At the rear of the
fuselage of
most aircraft one finds a horizontal stabilizer and an
elevator to provide stability and control
of the up-and-down, or
pitching,
motion of the aircraft nose.
On many fighter planes,
in order to meet their high maneuvering requirements, the stabilizer
and elevator are combined into one large moving surface called a
stabilator.
Because the stabilator moves, it varies the amount of force
generated by the tail surface and is used to generate and control the
pitching motion of the aircraft.
There is usually a stabilator on each side of the
fuselage and they work in pairs; when the right stabilator goes
up, the left stabilator also goes up.
This slide shows what happens when the pilot deflects the
stabilators.
The stabilator is used to control the position of the nose of the aircraft
and the angle of attack of the wing. Changing the
inclination
of the wing to the local flight path changes the amount of lift which the
wing generates. This, in turn, causes the aircraft to
climb
or dive. During take off the stabilators are used to bring the nose of
the aircraft up to begin the climb out. During a banked turn, stabilator
inputs can increase the lift and cause a tighter turn. That is why
stabilator performance is so important for fighter aircraft.

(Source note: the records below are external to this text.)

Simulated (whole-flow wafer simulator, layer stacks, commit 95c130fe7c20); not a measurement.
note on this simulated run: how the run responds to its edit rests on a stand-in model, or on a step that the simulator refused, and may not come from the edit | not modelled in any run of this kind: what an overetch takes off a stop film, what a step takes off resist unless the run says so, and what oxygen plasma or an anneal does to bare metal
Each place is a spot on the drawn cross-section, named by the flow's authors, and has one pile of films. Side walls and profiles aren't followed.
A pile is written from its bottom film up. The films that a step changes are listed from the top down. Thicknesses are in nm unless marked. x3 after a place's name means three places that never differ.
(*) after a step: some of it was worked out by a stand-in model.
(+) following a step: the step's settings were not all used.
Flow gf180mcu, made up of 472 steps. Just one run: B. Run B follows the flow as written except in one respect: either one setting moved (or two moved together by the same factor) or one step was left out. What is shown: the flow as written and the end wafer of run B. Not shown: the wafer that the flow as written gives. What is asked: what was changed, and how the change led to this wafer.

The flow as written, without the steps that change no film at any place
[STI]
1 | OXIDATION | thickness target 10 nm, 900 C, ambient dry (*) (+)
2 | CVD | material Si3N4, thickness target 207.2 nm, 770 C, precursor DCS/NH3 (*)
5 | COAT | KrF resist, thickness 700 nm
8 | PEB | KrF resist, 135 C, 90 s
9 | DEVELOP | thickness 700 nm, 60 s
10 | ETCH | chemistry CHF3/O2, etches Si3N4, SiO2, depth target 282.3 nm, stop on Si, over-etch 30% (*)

The stabilators work by changing the angle of attack
of the horizontal stabilizer.
As described on the inclination effects slide,
changing the angle of attack of an airfoil changes
the amount of lift generated by the foil. With greater downward
deflection of the leading edge, lift increases in the downward direction.
With greater
upward deflection, lift increases in the upward direction.
The lift force (F) is applied at the
center of pressure
of the the stabilator which is
some distance (L) from the aircraft
center of gravity. This creates a
torque
T = F * L
on the aircraft and the aircraft
rotates
about its center of gravity.
The pilot can use this ability to make the airplane
loop or dive.
Let's investigate how a stabilator works by using a Java
simulator.
You can change the stabilator setting by using the slider at the right.
You can download your own copy of this simulator for use off line. The program
is provided as Stablat.zip. You must save this file on your hard drive
and "Extract" the necessary files from Stablat.zip. Click on "Stabview.html"
to launch your browser and load the program.
On most aircraft, the horizontal
stabilizer and elevator are separate pieces with the elevator being connected
to the stabilizer by a hinge. These aircraft rely on changing the
shape of the tail airfoil to produce a change
in the down force for control.
On some aircraft, the pitch stability and control is provided by a
canard which is a horizontal surface
placed forward of the center of gravity (a tail in the front). The
Wright brother's 1903
flyer
used a forward
elevator
for pitch control.